Adam Hat Stores, Inc. v. Lang

155 Misc. 587 | N.Y. App. Term. | 1935

Per Curiam.

Defendants robbed plaintiff’s store and deposited the proceeds of the robbery in a bank. They pleaded guilty of the crime. Plaintiff procured a warrant of attachment and levied on the bank deposit. The sole ground recited in the warrant was the threatened removal by defendants of their property in fraud of creditors. No facts were contained in the papers on which the warrant was issued to support this ground. Defendants moved to vacate the warrant, not on the original papers, but on affidavits containing allegations to contradict plaintiff’s contention. This procedure warranted the receipt of new proof by plaintiff to support the attachment. (Civ. Prac. Act, §§ 949, 950.) There was ample new proof supplied showing that the defendants had attempted to assign the bank deposit representing the stolen moneys to a third person despite the fact that they must have ■well known that plaintiff alone was entitled thereto. This was sufficient ground for an attachment. (Civ. Prac. Act, § 903, subd. 3.) Under section 950 of the Civil Practice Act the new proof might have been limited to matters tending to sustain the ground of attachment recited in the warrant if the substantial rights of the parties so required. Clearly there was no such requirement here. The circumstances required a more liberal view and the warrant should have been amended to conform to the new proof. (Civ. Prac. Act, § 822.)

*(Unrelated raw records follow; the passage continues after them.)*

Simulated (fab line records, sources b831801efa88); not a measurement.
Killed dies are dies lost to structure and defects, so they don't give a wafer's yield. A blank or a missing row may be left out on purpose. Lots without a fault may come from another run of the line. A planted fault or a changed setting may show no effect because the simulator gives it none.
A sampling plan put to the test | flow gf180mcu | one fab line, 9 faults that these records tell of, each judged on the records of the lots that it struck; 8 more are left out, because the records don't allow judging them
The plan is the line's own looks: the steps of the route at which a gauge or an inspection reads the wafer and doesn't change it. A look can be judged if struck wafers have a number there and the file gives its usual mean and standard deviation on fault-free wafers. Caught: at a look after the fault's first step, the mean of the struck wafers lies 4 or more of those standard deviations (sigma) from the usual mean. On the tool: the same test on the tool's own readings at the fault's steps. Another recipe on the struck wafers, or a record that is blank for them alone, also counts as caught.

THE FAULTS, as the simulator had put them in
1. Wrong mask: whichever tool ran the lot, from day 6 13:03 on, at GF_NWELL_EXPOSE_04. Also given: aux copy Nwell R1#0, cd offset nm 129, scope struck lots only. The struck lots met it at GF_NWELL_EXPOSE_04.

In addition, the notice of motion to vacate recited merely that the papers on which the warrant was issued failed to comply with section 902 of the Civil Practice Act. This section relates to the kind of actions on which attachments may issue. The present action is one on implied contract and within the section.

Order reversed, with ten dollars costs, and motion denied.

All concur: present, Hammer, Callahan and Shientag, JJ.